Friday, November 09, 2012

Paukkeri: Language- and domain-independent text mining

Mari-Sanna Paukkeri defends her dissertation "Language- and domain-independent text mining". In her dissertation for the Aalto University Department of Information and Computer Science, Paukkeri has studied how textual data can be processed and analysed automatically with machine learning methods. She has developed computational methods for text processing independent of language or domain.

Paukkeri considers fully automatic methods, language independence and subjectivity in several natural language processing tasks. A fully automatic and language-independent approach for keyphrase extraction called Likey is presented and its performance is shown for 11 European languages, including English and Finnish.

In the thesis, an approach for learning taxonomies from encyclopedia documents is proposed. The work is an early step to automate the construction of ontologies and get ontologies more applicable to multilingual settings.

In the work related to lexical choice, machine learning methods are applied to a collection of as many linguistic features as possible to study how the linguistic features help in the machine learning task.

In Paukkeri's thesis, the feature extraction step in text mining is studied by analyzing the effect of different dimensionality reduction, normalization and distance measures in the task of document clustering and proposing an evaluation method for feature extraction (or document representation). To further show the level of language independence of these methods, the experiments are run with several languages from different language families.

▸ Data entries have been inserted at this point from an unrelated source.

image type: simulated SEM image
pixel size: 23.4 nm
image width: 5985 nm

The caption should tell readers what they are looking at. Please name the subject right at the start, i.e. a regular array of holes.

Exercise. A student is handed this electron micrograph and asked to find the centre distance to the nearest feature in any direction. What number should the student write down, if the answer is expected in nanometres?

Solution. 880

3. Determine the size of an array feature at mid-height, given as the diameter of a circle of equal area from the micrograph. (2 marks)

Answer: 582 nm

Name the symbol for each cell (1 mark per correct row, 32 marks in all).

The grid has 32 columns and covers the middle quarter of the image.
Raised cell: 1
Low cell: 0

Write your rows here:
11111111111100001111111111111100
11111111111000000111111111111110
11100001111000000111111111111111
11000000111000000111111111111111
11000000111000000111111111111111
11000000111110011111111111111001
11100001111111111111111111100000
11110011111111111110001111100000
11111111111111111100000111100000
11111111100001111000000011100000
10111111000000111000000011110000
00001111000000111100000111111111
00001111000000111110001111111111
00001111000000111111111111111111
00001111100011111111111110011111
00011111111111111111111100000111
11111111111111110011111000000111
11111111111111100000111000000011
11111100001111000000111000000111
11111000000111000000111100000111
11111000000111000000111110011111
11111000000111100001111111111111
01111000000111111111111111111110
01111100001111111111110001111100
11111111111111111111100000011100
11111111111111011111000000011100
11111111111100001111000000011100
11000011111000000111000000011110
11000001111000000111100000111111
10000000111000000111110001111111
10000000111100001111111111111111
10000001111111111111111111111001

The third main theme of the thesis, subjectivity of language use, is specifically considered in a task of assessing the difficulty of a text. A novel approach is proposed, in which the difficulty assessment is done separately for each user. In contrast to the traditional readability measures for difficulty assessment, the proposed method is intended for assessing suitable documents for adults that have knowledge of varying expertise areas. The article on this topic, "Assessing user-specific difficulty of documents", has been published in the prestigious Information Processing & Management journal.

Jussi Karlgren (Gavagai AB and KTH, Stockholm) served as an opponent. Karlgren's questions ranged from fundamental methodological issues to views on future research possibilities, based on his long experience in this field. In the final statement, he thanked the defender for her solid work in an important area of research.

1 comment:

Vahid Moosavi said...

Hi Dear Timo
It seems to be an interesting research and I would like to read the full text of it in detail.
But at the same time, I am wondering why there is no more publication and active research on WEBSOM.
Because in my opinion, it is a unique way to keep not just the frequencies of words in the text, but their semantic relations as well. I think WEBSOM is the only work (to my knowledge) which is not going rapidly to statistics and works with probabilistic networks.
I am really amazed by its idea and I found that WEBSOM can be described as a Markovian-SOM, in which the first layer is acting as a compressor and filter, which is based on Markov Chain of word sequences. And I think this combination can be applied in any network based representation of real phenomena (e.g. people movements in city networks).
And further it can be optimized with a target based SOM in the second layer for those classification tasks like sentiment analysis.
Further, I had this question about the performance of Random Projection Method comparing to other dimensionality reduction methods.
If I am not lazy in writing, I will write a technical explanation of WEBSOM as a Markovian-SOM.